The major U.S. index futures are currently pointing to a higher open on Monday, with stocks likely to regain ground following the sell-off seen last Friday.
Traders may look to pick up stocks at somewhat reduced levels following the steep drop seen last week, which dragged the Nasdaq down to its lowest levels in nearly a month.
Optimism the Federal Reserve will lower interest rates later this month may also contribute to initial strength on Wall Street despite lingering concerns about the outlook for the U.S. economy.
Overall trading activity may be somewhat subdued, however, as traders look ahead to the release of closely watched reports on consumer and producer price inflation later this week.
The reports are expected to show a slowdown by the annual rate of consumer price growth but an acceleration by the annual rate of producer price growth.
While the Fed is almost universally expected to begin lowering interest rates later this month, the data could impact expectations about the pace of rate cuts.
CME Group’s FedWatch Tool is currently indicating a 75.0 percent chance the Fed will lower rates by 25 basis points and a 25.0 percent chance of a 50 basis point rate cut.
With traders reacting negatively to the monthly jobs report, stocks moved sharply lower during trading on Friday. The major averages all showed significant moves to the downside on the day, with the tech-heavy Nasdaq tumbling to its lowest closing level in almost a month.
The major averages finished the day near their lows of the session. The Nasdaq plummeted 436.83 points or 2.6 percent to 16,690.83, the S&P 500 plunged 94.99 points or 1.7 percent to 5,408.42 and the Dow slumped 410.34 points or 1.0 percent to 40,345.41.

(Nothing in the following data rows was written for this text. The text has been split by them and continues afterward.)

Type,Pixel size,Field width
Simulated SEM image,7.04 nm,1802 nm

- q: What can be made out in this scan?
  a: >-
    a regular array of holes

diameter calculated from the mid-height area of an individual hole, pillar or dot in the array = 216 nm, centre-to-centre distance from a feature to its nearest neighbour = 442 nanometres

For the holiday-shortened week, the Nasdaq saw a 5.8 percent nosedive, the S&P 500 plummeted by 4.3 percent and the Dow tumbled by 2.9 percent.
The sell-off on Wall Street came amid concerns about the outlook for the U.S. economy after the Labor Department released a closely watched report showing employment rose by less than expected in the month of August.
The Labor Department said non-farm payroll employment climbed by 142,000 jobs in August compared to economist estimates for an increase of 160,000 jobs.
The report also said the increases in employment in June in July were downwardly revised to 118,000 jobs and 89,000 jobs, respectively, reflecting a net downward revision of 86,000 jobs.
Meanwhile, the Labor Department said the unemployment rate edged down to 4.2 percent in August from 4.3 percent in July.
The modest decrease, which was in line with estimates, came after the unemployment rate reached its highest level since October 2021.
While the data is seen as increasing the chances of a 50 basis point interest rate cut by the Federal Reserve later this month, traders seemed worried the central bank may have waited too long to prevent the economy from slipping into a recession.
“The large downward revision to payroll gains in the prior two months and the continued narrow concentration in payroll advances underscore that the labor market is losing steam rather quickly,” said Nationwide Chief Economist Kathy Bostjancic.
Semiconductor stocks turned in some of the market’s worst performances on the day, with the Philadelphia Semiconductor Index plunging by 4.5 percent to its lowest closing level in a month.
Broadcom (NASDAQ:AVGO) helped lead the sector lower, plummeting by 10.4 percent after reporting better than expected fiscal third quarter results but providing disappointing revenue guidance for the current quarter.
Significant weakness was also visible among gold stocks, which moved lower along with the price of the precious metal, dragging the NYSE Arca Gold Bugs Index down by 2.7 percent.
Banking stocks also saw considerable weakness on the day, resulting in a 2.6 percent slump by the KBW Bank Index.
Oil service, computer hardware and networking stocks also showed notable moves to the downside, moving lower along with most of the other major sectors.